AI Development Lesson 3: NumPy & Pandas
NumPy is the math engine for AI — fast array operations. Pandas is the data manipulation library — every AI project starts here.
NumPy
import numpy as np
# Arrays (much faster than Python lists!)
a = np.array([1, 2, 3, 4, 5])
b = np.array([10, 20, 30, 40, 50])
# Vectorized operations (no loops!)
a + b # [11, 22, 33, 44, 55]
a * 2 # [2, 4, 6, 8, 10]
a ** 2 # [1, 4, 9, 16, 25]
np.sqrt(a) # element-wise sqrt
np.dot(a, b) # 550 (dot product)
# 2D arrays (matrices)
matrix = np.array([[1,2,3],[4,5,6],[7,8,9]])
matrix.shape # (3, 3)
matrix[0] # first row: [1,2,3]
matrix[:,1] # second column: [2,5,8]
matrix.T # transpose
np.linalg.inv(matrix) # inverse
Pandas
import pandas as pd
# Load data
df = pd.read_csv("data.csv") # from file
df = pd.read_json("data.json")
# Explore
df.head(5) # first 5 rows
df.info() # column types, nulls
df.describe() # stats (mean, std, min, max)
df.shape # (rows, columns)
# Filter
df[df["age"] > 30]
df[(df["age"] > 30) & (df["role"] == "admin")]
# Transform
df["full_name"] = df["first"] + " " + df["last"]
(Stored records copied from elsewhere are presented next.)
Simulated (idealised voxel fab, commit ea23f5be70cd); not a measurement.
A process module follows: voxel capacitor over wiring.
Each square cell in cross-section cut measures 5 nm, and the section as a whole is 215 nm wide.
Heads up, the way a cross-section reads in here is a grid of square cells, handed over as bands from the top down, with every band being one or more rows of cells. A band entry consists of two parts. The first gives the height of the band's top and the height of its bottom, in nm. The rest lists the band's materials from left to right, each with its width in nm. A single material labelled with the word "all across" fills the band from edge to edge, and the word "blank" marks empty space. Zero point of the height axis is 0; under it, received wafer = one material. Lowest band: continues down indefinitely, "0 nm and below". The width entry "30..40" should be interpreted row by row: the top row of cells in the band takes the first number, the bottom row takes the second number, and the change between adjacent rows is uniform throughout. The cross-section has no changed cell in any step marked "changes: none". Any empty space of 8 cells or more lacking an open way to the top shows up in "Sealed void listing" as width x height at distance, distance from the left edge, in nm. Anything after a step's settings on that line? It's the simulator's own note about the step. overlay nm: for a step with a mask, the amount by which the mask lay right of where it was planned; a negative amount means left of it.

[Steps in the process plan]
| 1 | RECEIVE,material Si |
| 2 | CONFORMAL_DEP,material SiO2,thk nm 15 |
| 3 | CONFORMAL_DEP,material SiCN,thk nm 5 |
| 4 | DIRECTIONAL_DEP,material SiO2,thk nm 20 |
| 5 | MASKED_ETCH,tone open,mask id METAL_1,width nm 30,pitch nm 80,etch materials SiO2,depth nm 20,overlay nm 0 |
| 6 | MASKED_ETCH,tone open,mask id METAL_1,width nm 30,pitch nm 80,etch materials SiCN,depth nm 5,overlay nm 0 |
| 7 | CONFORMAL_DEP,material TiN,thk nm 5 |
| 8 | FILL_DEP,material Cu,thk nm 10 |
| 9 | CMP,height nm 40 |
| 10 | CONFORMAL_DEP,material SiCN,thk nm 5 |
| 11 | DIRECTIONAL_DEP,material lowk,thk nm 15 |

df["age_bucket"] = pd.cut(df["age"], bins=[0,18,65,100], labels=["youth","adult","senior"])
# Handle missing data
df.dropna() # remove rows with NaN
df.fillna(0) # fill NaN with 0
df["salary"].fillna(df["salary"].mean())
# Group and aggregate
df.groupby("department")["salary"].mean()
df.groupby("role").agg({"salary": "mean", "age": ["min","max"]})
🏋️ Practice Task
Download the Titanic dataset (available on Kaggle, or use seaborn: import seaborn as sns; df = sns.load_dataset(“titanic”)). Answer with Pandas: (1) Overall survival rate. (2) Survival rate by gender. (3) Average age by passenger class. (4) How many nulls in each column?
💡 Hint: df.groupby(“sex”)[“survived”].mean(). df.groupby(“pclass”)[“age”].mean(). df.isnull().sum()